Verify the deployment:

kubectl get pods -n monitoring

Port-forward to access services locally:

# Prometheus UI
kubectl port-forward svc/prometheus-kube-prometheus-prometheus 9090:9090 -n monitoring

# Grafana (default credentials: admin / the password you set)
kubectl port-forward svc/prometheus-grafana 3000:80 -n monitoring

# Alertmanager
kubectl port-forward svc/prometheus-kube-prometheus-alertmanager 9093:9093 -n monitoring

Production Values for Kubernetes #

# values-production.yaml
prometheus:
  prometheusSpec:
    resources:
      requests:
        memory: 2Gi
        cpu: 500m
      limits:
        memory: 4Gi
        cpu: 2000m
    storageSpec:
      volumeClaimTemplate:
        spec:
          storageClassName: gp3
          accessModes: ["ReadWriteOnce"]
          resources:
            requests:
              storage: 100Gi
    retention: "30d"
    retentionSize: "90GB"
    scrapeInterval: "30s"
    enableAdminAPI: false

alertmanager:
  alertmanagerSpec:
    resources:
      requests:
        memory: 256Mi
        cpu: 100m
      limits:
        memory: 512Mi
        cpu: 500m

grafana:
  enabled: true
  persistence:
    enabled: true
    size: 10Gi

Apply with:

helm upgrade --install prometheus prometheus-community/kube-prometheus-stack \
  -n monitoring -f values-production.yaml

Integration with Docker, Kubernetes, Grafana, and Alertmanager #

Prometheus + Grafana Dashboard #

Grafana connects to Prometheus as a data source. After launching the stack, add Prometheus:

  1. Navigate to Grafana → Configuration → Data Sources → Add Data Source
  2. Select Prometheus
  3. URL: http://prometheus:9090 (Docker) or http://prometheus-kube-prometheus-prometheus.monitoring.svc.cluster.local:9090 (Kubernetes)
  4. Click Save & Test

Import dashboard ID 1860 (Node Exporter Full) for a complete host metrics dashboard, or dashboard ID 14282 for cAdvisor container metrics.

Grafana Dashboard Example

Prometheus + Alertmanager Alerting Rules #

Create alert-rules.yml:

groups:
  - name: node-alerts
    rules:
      - alert: HighMemoryUsage
        expr: (node_memory_MemTotal_bytes - node_memory_MemAvailable_bytes) / node_memory_MemTotal_bytes * 100 > 85
        for: 5m
        labels:
          severity: warning
        annotations:
          summary: "High memory usage on {{ $labels.instance }}"
          description: "Memory usage is above 85% (current value: {{ $value }}%)"

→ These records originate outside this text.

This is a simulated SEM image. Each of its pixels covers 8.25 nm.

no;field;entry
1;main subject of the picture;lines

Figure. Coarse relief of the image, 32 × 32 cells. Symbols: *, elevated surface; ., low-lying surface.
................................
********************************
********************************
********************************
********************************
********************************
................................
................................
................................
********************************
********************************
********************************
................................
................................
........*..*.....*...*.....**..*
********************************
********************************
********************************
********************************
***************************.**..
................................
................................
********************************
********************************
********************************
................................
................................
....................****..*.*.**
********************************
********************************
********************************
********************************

      - alert: HighCPUUsage
        expr: 100 - (avg by(instance) (irate(node_cpu_seconds_total{mode="idle"}[5m])) * 100) > 80
        for: 5m
        labels:
          severity: critical
        annotations:
          summary: "High CPU usage on {{ $labels.instance }}"
          description: "CPU usage is above 80% (current value: {{ $value }}%)"

      - alert: DiskSpaceLow
        expr: (node_filesystem_avail_bytes / node_filesystem_size_bytes) * 100 < 10
        for: 5m
        labels:
          severity: warning
        annotations:
          summary: "Low disk space on {{ $labels.instance }}"
          description: "Disk space is below 10% (mountpoint: {{ $labels.mountpoint }})"

      - alert: InstanceDown
        expr: up == 0
        for: 3m
        labels:
          severity: critical
        annotations:
          summary: "Instance {{ $labels.instance }} is down"
          description: "Target has been unreachable for more than 3 minutes"

      - alert: HighRequestLatency
        expr: histogram_quantile(0.95, rate(http_request_duration_seconds_bucket[5m])) > 0.5
        for: 5m
        labels:
          severity: warning
        annotations:
          summary: "High request latency on {{ $labels.instance }}"
          description: "95th percentile latency is {{ $value }}s"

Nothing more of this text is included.